The inexpensive Nikon D70 (1974) used a DX CCD sensor that synced at 1/500.


----------



## neuroanatomist (May 30, 2019)

c.d.embrey said:


> Does a Prosumer APS-H Sports/Wildlife camera still sound unreasonable?


Unreasonable...no. Unlikely...absolutely.


----------



## PRINZMETAL (May 30, 2019)

Canon needs to come out with a mirrorless sports camera that tracks well that competes with Sony's A9. Or Maybe even better with one that competes with Sony's A3iiiR that tracks well with around 43 meg. If one puts a S lens on this camera it will have around 18 mg image...not bad.

Now Canon ONLY needs to learn how (Sony's magic) to implement the fantastic tracking that Sony has developed over the last decade. Now that would be something!!!
What are the odds...I say slim or absolutely zero chance.
Bp


----------



## degos (May 30, 2019)

unfocused said:


> And...while I agree that they need to provide a road map, there is no credibility in claiming Canon is losing customers. That's factually wrong.



No, your statement is factually wrong. Canon continue to sell cameras but the overall market is shrinking. A shrinking market means fewer customers.

Certainly on a anecdotal level many 7D2 owners I know have moved away from Canon since Nikon, Sony and Olympus all have interesting fast-shooting options and generally better AF. With most 7D-level users only owning a handful of lenses, often just a kit zoom + 150-600, changing systems is fairly straightforward.

I'm not investing a single penny more in Canon equipment until they give some indication on what's coming next.


----------



## mb66energy (May 30, 2019)

AlanF said:


> As far as I have seen so far, DSLRs are able to have a spot AF that is smaller than that available on the various makes of mirrorless and so nail focus on a narrower area. What's the size of the AF spot on your R compared with your 1DX?



My experience with DSLR PDAF is that the visualization of the AF spot in the view finder is smaller than the "spot" on the PDAF sensor - the sensor needs some extension to sample data for the AF calculations.
If the object is not perpendicular to the optical axis of your lens AF chooses the closest focus setting the "spot" can gain. The center of the "spot" is no longer in the focal plane. Does not matter with e.g. 50mm @ f/11 and subject 5m away but affects the AF quality in opposite conditions (longer FL, wide open).

You can check it if you try to AF some closer tiny objects near the AF spot visualisation: AF finds the object, not the background.

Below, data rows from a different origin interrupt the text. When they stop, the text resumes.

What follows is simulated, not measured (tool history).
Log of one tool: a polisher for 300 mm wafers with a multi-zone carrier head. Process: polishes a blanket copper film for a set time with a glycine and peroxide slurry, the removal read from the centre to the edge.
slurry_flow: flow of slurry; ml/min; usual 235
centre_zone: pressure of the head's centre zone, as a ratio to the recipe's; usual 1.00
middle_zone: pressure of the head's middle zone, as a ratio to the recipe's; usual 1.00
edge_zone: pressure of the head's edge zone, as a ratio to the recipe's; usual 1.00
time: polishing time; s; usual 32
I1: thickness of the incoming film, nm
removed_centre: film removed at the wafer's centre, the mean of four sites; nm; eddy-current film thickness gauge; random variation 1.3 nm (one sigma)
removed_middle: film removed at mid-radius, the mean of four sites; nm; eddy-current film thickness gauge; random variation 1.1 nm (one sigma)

With mirrorless they show the real AF area - the M50 gives a larger "spot" and a tiny spot. The latter helps if you want to AF small objects in a scene with high depth of objects - e.g. a special flower in a meadow. But there is a tradeoff: In low light/low contrast scenarios the PDAF doesn't find enough structure with the tiny spot - here the larger spot helps.
DSLR PDAF sensors were optimized to work under all circumstances so they have chosen larger "spots" - with DPAF where the full sensor is the AF sensor it's just a matter of programming how large the AF spot is and correct visualization is done in a breeze on the computer monitor called EVF.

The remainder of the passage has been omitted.